'Can't open GeoJson with Python Sedona GeoJsonReader
I am using Python's Apache Sedona to open a GeoJson file. I followed this guide. I follow every step for opening a GeoJson, but for the sake of clarity, this is what I did:
spark = SparkSession.\
builder.\
master("local[*]").\
appName("Sedona App").\
config("spark.serializer", KryoSerializer.getName).\
config("spark.kryo.registrator", SedonaKryoRegistrator.getName) .\
config("spark.jars.packages", "org.apache.sedona:sedona-python-adapter-3.0_2.12:1.1.0-incubating,org.datasyslab:geotools-wrapper:1.1.0-25.2") .\
getOrCreate()
SedonaRegistrator.registerAll(spark)
sc = spark.sparkContext
amenity_file = 'example/2/amenity.geojson'
geojson_file = GeoJsonReader.readToGeometryRDD(sc, amenity_file)
The last line spits this:
22/03/25 16:52:17 WARN FormatMapper: [Sedona] The GeoJSON file doesn't have feature properties
However, I continued with the following line (just like in the example):
Adapter.toDf(geojson_file, spark).show()
But I got an error:
22/03/25 16:52:26 ERROR FormatMapper: [Sedona] com.fasterxml.jackson.core.io.JsonEOFException: Unexpected end-of-input: expected close marker for Object (start marker at [Source: (String)"{"; line: 1, column: 1])
at [Source: (String)"{"; line: 1, column: 3]
22/03/25 16:52:26 ERROR Executor: Exception in task 0.0 in stage 8.0 (TID 8)

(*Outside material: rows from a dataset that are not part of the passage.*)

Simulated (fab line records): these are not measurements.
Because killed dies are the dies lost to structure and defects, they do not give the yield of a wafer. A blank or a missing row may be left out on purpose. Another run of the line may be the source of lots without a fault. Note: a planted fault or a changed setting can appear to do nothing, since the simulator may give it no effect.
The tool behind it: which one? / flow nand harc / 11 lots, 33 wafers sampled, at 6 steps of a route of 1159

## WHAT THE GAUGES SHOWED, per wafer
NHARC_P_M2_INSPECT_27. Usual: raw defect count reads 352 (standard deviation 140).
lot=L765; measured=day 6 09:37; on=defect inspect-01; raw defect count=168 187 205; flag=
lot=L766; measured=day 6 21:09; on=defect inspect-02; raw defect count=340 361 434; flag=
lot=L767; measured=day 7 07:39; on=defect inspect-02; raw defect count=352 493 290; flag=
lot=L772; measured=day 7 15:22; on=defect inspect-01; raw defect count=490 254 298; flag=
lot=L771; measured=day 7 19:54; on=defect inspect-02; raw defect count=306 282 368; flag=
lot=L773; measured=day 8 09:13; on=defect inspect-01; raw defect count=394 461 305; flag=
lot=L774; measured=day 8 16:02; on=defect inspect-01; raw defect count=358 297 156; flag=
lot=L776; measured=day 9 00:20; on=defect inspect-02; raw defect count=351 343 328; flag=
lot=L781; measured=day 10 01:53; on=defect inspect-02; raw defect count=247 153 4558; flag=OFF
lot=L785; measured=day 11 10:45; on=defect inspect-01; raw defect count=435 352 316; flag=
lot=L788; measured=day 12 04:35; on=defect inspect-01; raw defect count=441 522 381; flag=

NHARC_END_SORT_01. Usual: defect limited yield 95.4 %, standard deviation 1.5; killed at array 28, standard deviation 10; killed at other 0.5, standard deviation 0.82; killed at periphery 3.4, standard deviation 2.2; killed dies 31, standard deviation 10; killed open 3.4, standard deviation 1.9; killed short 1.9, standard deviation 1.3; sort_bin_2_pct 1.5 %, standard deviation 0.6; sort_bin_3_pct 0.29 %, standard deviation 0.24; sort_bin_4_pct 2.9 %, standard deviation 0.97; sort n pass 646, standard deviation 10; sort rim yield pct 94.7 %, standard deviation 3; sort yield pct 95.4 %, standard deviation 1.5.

java.lang.RuntimeException: com.fasterxml.jackson.core.io.JsonEOFException: Unexpected end-of-input: expected close marker for Object (start marker at [Source: (String)"{"; line: 1, column: 1])
at [Source: (String)"{"; line: 1, column: 3]
at org.wololo.geojson.GeoJSONFactory.create(GeoJSONFactory.java:31)
at org.wololo.jts2geojson.GeoJSONReader.read(GeoJSONReader.java:20)
at org.wololo.jts2geojson.GeoJSONReader.read(GeoJSONReader.java:16)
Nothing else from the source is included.